The American Spectator
Staffers at the Federal Communications Commission with ties to the commission’s chairman, Julius Genachowski, coordinated media and strategy planning with senior Free Press and MoveOn.org officials in the run up to Genachowski’s announcement that he would be seeking an FCC vote on imposing so-called “net neutrality” rules on broadband and the Internet, and doing so when Congress is out of session during the Thanksgiving and Christmas recesses.
“Net neutrality” is a policy proposal that would essentially strip the control and traffic management of broadband networks from those companies that deployed them and make them run properly, and transfer much of that oversight to the federal government. Under the proposal rumored to be under consideration by the FCC, network operators such as AT&T and Comcast would not be allowed to offer consumers prioritized service or quality of service guarantees for such things as movie downloads and video streaming.
“It essentially turns the networks into dumb pipes, so you have billions of people going online and no one is really managing the traffic in a way so that consumers have a good experience,” says an FCC staffer for a Republican commission member. “People don’t realize how much video and communications comes over their broadband lines. This is the left’s attempt to rein in things like Fox News, Pajamas Media, Internet radio broadcasts for Limbaugh and Levin — anything that is data-related or video-related that requires some high-tech network management would be degraded or limited by the imposition of net neutrality.”

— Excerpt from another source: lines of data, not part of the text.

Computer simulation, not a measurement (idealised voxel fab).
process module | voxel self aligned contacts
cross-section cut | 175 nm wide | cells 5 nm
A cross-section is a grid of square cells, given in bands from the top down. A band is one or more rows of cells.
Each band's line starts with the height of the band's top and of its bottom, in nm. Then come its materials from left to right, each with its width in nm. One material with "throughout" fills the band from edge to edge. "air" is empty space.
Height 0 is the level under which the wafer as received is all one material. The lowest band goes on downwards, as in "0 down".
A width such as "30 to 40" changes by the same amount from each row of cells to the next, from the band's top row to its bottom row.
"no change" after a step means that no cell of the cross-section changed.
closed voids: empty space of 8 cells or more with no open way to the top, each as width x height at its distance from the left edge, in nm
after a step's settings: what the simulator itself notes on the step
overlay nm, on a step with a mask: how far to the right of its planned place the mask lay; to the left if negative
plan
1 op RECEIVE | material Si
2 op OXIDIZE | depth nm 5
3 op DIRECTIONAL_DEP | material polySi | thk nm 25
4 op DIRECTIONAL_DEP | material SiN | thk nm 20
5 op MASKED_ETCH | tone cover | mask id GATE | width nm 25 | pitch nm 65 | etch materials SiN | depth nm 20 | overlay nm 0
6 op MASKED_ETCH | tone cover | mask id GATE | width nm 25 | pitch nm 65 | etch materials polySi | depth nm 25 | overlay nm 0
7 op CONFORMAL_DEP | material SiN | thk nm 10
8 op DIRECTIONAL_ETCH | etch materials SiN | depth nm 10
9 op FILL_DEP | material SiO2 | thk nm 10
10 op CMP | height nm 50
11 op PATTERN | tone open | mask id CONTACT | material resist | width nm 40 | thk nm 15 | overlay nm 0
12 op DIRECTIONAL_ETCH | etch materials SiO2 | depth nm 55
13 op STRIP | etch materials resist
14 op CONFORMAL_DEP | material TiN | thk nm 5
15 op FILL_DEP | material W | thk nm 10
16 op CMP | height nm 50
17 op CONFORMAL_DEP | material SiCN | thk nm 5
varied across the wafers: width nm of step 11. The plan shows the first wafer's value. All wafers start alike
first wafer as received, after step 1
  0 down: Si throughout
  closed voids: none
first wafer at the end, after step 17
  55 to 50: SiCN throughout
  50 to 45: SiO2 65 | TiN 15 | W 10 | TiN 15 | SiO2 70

Congressional Republicans (and even some Democrats) have stated that they do not believe the FCC has the statutory standing to impose such rules — which would reclassify broadband and Internet services as “telecommunications services” and bring them under rules that were developed for the rotary phone back in the 1930s — without guidance from Congress. More than 100 members from both parties formally requested that the FCC take no action until the House and Senate had had a chance to weigh in on the matter.
But with the Obama Administration quickly losing its own standing with its radical base as it prepares to surrender to Republicans on the Bush tax cut renewals and possible budget cuts, “We need to give our people a win, and right now, [net neutrality] is the only win we will probably be able to give them for at least the next six to eight months,” says a White House official.
About a week ago it appeared that nothing would be done at the FCC, and Free Press, the leftist group founded by Marxist Robert McChesney and financed by George Soros, was due to host a media call to demand FCC action. But that call was canceled without explanation and rescheduled for Monday, November 22, at which point Free Press was able to tout news to its membership that the FCC appeared prepared to act on the neutrality policy.
“We were told [last week] to hold our fire and reschedule our call,” says a Free Press media aide, who requested anonymity for fear of reprisals. “We have friends inside the FCC and they told us that if we just waited a few days, there would be good news for us to announce to our membership. More senior people knew what was happening over there and even had the dates for the ruling circulation and the FCC meeting schedule so we could plan events to support Genachowski and the Democratic commissioners.”
Speaking with outside public interest groups or industry officials is not forbidden at the FCC, though in the case of an issue like “net neutrality,” FCC staff involved at any level with the decision making process are required to publicly file an ex parte notice about any discussions related to the policy issue they have with outside groups. To date, no ex parte filings have been filed related to any contact a senior FCC official might have had with senior officials at Free Press. A number of current FCC officials have ties to Free Press, including Jen Howard, currently spokesperson for Genachowski, who formerly was a spokesperson for Free Press.
In the past year, Free Press has been caught in several ethics missteps related to its claims of not lobbying Democrats on Capitol Hill or at the FCC. In one instance, the group was caught drafting letters to be published under the names of liberal Democrats addressed to the FCC and intended to influence that decision-making body. Republicans on Capitol Hill have already made it clear that oversight of the FCC will be a priority for the House Energy and Commerce Committee.
As it stands, the FCC will release the planned rulemaking for net neutrality while Congress is out of town on Thanksgiving recess, and would vote on the rules on December 21, when Congress is on Christmas recess. “In short, they are doing this in such a way that it is rubbing our noses in it,” says a Republican staffer on House Energy and Commerce. “Unless folks just rise up and make noise about this, there isn’t much we can do until after the new year when we get back and have control of the committee.”